High Point City Council offered Polo Ralph Lauren up to $400,000 in incentives and up to $600,000 in infrastructure improvements to set up a distribution center in a vacated furniture plant. The New York-based apparel maker already employs 1,100 in the city, and the expansion it’s planning could create as many as 400 jobs. It didn’t immediately accept the city’s offer. Plans call for the center to open in April.
Cutting Timberlake
Lexington Home Brands and Lexington-based Bob Timberlake Inc. ended their 20-year relationship in December. Lexington will continue to sell The World of Bob Timberlake furniture line until its inventory is depleted. A Timberlake executive says the relationship has been rocky for the past eight years. Among other things, Timberlake fought Lexington’s desire to make the furniture overseas.
HIGH POINT — Just 71,416 people attended the fall furniture market, 5% fewer than last year. The
High Point Market Authority says the number of buyers was flat. Attendance was down more than 8% from the spring market.
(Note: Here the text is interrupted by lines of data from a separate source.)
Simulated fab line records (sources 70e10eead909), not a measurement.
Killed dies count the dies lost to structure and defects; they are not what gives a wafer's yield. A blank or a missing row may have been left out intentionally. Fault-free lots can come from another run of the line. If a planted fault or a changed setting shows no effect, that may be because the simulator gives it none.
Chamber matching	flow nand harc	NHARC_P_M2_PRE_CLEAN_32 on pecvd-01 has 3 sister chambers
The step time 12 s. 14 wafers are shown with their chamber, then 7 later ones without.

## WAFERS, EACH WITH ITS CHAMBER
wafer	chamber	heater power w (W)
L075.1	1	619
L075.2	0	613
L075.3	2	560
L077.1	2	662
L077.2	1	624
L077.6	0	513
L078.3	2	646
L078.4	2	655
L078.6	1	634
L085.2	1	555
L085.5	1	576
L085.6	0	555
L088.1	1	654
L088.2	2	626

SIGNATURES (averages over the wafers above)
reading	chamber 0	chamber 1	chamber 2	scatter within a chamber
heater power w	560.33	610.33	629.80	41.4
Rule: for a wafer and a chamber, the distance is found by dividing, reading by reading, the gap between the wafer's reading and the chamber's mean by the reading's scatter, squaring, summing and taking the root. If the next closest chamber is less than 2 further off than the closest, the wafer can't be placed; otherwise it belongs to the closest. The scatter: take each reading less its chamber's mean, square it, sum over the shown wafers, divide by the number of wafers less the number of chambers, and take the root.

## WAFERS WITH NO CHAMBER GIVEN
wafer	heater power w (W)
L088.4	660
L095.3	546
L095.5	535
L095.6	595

WINSTON-SALEM — PepsiCo will add 195 jobs within three years at its call center here, bringing local employment to about 1,065. The Purchase, N.Y.-based company is closing three of its seven call centers.
HIGH POINT — High Point University plans to add at least 100 workers by the end of August, bringing employment to nearly 1,000. That’s more than double the 462 it employed five years ago.
WINSTON-SALEM — Round Rock, Texas-based Dell finally shut down its computer-assembly plant here after four reprieves. The plant opened in October 2005 and employed about 500.
SEAGROVE — Florida Production Engineering plans to open a factory that will employ 96 within three years. The company, part of Dayton, Ohio-based Ernie Green Industries, makes plastic automotive parts. The average annual salary will be $30,975; the Randolph County average is $29,172.
ASHEBORO — Malt-O-Meal, a Northfield, Minn.-based cereal maker, will add 80 jobs within three years, boosting employment to about 280. The average annual wage for the new jobs will be $34,508, about $5,000 more than the Randolph County average.
ARCHDALE — Future Foam planned to move operations here from Hickory by the end of the year. The Council Bluffs, Iowa-based company will employ up to 70 making foam for the furniture, bedding, automotive, construction and home-improvement sectors.
MOUNT AIRY — Steel-wire maker Insteel Industries paid $51.1 million for some assets of Houston-based Ivy Steel & Wire, including part of the company’s inventory and four factories. The move should help Insteel in the Northeast, Midwest and Florida.